A Brief History of Cowboy Picture Library

Cowboy Picture Library – six-guns blazed, varmints bit the dust – the background to this splendid comic book series.

Cowboy Comics were first published in Australia and New Zealand in the normal American comic book format in the 1940s as a series of episodic strips based on wild-west heroes. Two editors of Amalgamated Press, Edward Holmes and Leonard Matthews saw the opportunity to lift this artwork and the completed stories and produce them for British children. They had only one printing machine available for the job and that could only produce the small, pocket book size that we know so well today. While they would have preferred to produce them in the standard American size format, they decided to press ahead with the small size as a 64 page story book devoted to a range of well known heroes.

Thus the pocket book format was born and the first Cowboy Comics issue was published in April 1950 entitled Buck Jones, The Fighting Sheriff and cost 7 pence. Buck Jones was a popular cowboy film star of the 1920s and ‘30s who was killed whilst heroically trying to rescue people from the November 1942 Cocoanut Grove night club fire. The characters of Jones and Kit Carson were familiar to young readers through the pages of Amalgamated Press’ Knockout and Comet comics and became the mainstays of the Cowboy Comics series. The quality of the artwork and the crisp writing style ensured that the series would be very popular throughout its 468 issues up to September 1962 – indeed, it is widely accepted that the artwork was far superior to any appearing in American western comics at that time.

More characters appeared as the series progressed including Lucky Lannigan, Buffalo Bill, Davy Crockett and Billy the Kid. From issue 1 to issue 204 the series was simply known as Cowboy Comics but was then changed to the more widely used Picture Library title and became Cowboy Picture Library. From issue 221 to 250 it carried the strap-line All in Pictures (also used for a period within the Super Detective Library series. So it can be referred to by three different names and is – you may well have your own favourite.

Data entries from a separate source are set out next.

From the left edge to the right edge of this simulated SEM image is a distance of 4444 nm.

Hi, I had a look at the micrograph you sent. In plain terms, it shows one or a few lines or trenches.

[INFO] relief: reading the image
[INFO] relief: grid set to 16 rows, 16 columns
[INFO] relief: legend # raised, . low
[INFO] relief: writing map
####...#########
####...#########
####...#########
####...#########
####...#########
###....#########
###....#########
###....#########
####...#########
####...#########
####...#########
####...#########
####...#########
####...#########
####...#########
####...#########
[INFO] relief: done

In 1962 the series was wound down; in its later years it had positioned itself towards a young adult clientele rather than children and the stories became more sophisticated but no less professional and exciting. Perhaps there was a waning of interest in the western by that time – Wagon Train, Bonanza and Rawhide had enjoyed their best years on TV (although can still be seen on American and British TV on occasions to this day).